Simon Terrill Phantom

14 April –
28 May 2011
Balfron Tower
Simon Terrill

Balfron Tower

, 2010
Type C Print
204 x 166cm
Edition of 3

Sutton Gallery is pleased to present Phantom, a solo exhibition of works by Simon Terrill, produced while living in London between 2009 and 2011. In this group of works Terrill examines the precarious line between utopia and dystopia within crowds and spaces.

“Simon Terrill’s photographs revel in the beauty of facades and the erotic implications of these veneers. Floorboards of a dance studio blush with the aura of dancers, blurred into ghostly whiffs of being. A crowd herding down a staircase is erased in movement, leaving behind an eerie residue of presence. A Brutalist public housing landmark in London’s East End, designed by Ernő Goldfinger and described by one of its architects as imparting ‘a delicate sense of terror’ in its approach has been floodlit with stage lights. Scattered with residents against a bruised coloured sunset, it forms a diorama both futuristic and nostalgic. These places are pulsating with the potential and history of the here and then.”1

The works in this show present examples of two key parallel strands in Terrill’s practice: ‘found’ scenes taken from a sports stadium, dance studio and street corner, where the figures’ own movements have erased them from the image; and, as evidenced in Balfron Tower (2010), the use of carefully constructed crowd scenes. Works like Balfron Tower require many months of planning, consultation and involvement with residents of the building, as well as funding bodies, leading to a single image imbued with a sense of utopian ideals merged with chaotic energies.

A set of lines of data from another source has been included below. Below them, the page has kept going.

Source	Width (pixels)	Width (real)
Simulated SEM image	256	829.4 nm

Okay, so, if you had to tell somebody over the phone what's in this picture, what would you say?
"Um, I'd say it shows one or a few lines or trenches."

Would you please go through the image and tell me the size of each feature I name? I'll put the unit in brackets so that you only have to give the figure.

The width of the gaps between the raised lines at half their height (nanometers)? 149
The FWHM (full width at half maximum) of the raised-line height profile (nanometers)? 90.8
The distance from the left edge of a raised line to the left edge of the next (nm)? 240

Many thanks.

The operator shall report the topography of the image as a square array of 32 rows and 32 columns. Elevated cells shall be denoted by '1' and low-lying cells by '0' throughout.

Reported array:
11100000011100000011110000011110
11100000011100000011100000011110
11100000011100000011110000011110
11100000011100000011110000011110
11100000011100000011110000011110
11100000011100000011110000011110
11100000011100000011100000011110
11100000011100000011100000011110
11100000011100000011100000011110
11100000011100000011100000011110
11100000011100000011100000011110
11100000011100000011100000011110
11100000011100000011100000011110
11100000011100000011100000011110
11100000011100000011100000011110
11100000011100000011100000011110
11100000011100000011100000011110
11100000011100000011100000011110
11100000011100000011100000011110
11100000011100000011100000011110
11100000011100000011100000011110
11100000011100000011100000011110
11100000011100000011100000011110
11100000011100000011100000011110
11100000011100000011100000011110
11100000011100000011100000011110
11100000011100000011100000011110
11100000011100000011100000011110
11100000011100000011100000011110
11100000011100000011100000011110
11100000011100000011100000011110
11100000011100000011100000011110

Shot on a cold evening in November 2010 and flooded with stage lighting, Balfron Tower functions as a staged tableau. Residents and those with a connection to the tower are seen posing on balconies and scattered across the grounds below, capturing the many lives concealed within the soaring grey monolith. By providing the building’s residents with the opportunity to reinterpret architect Ernő Goldfinger’s utopian vision in the manner of their own choosing, Terrill presents a re-imagining of an imposed social space.

The Balfron Tower project also serves as the basis for another image in Terrill’s new body of work, Tower of Balfron (2010). With strong visual references to the Tower of Babel, Terrill’s biblical allusion serves to ‘represent a blend of languages, factions and groups who do not mix’. Tower of Balfron also showcases a new development in Terrill’s practice: the digitally altered image.

Simon Terrill has exhibited extensively since 1998. He has had a number of solo shows, including most recently The Balfron Project at The Nunnery Gallery, London in 2011 and Crowd Theory – Southbank, Sutton Gallery, 2010. His work has been included in numerous group exhibitions, both in Australia and internationally including Contemporary Encounters, National Gallery of Victoria, Waiter Waiter, Bernard Jacobson Gallery, Mayfair, London, both 2010.The William and Winifred Bowness Photography Prize, Monash Gallery of Art, 2009;and Photo-ID, Contemporary Art Norwich 09. Terrill has been the recipient of a number of prestigious awards and grants, including grants and residencies from the Australia Council (2009, 2002 and 1998); in 2010 he was awarded the ACME studios Bow Cross Residency in London; and the Anne and Gordon Samstag International Visual Arts Scholarship in 2007. His works are held in important public and private collections both Australia and the UK.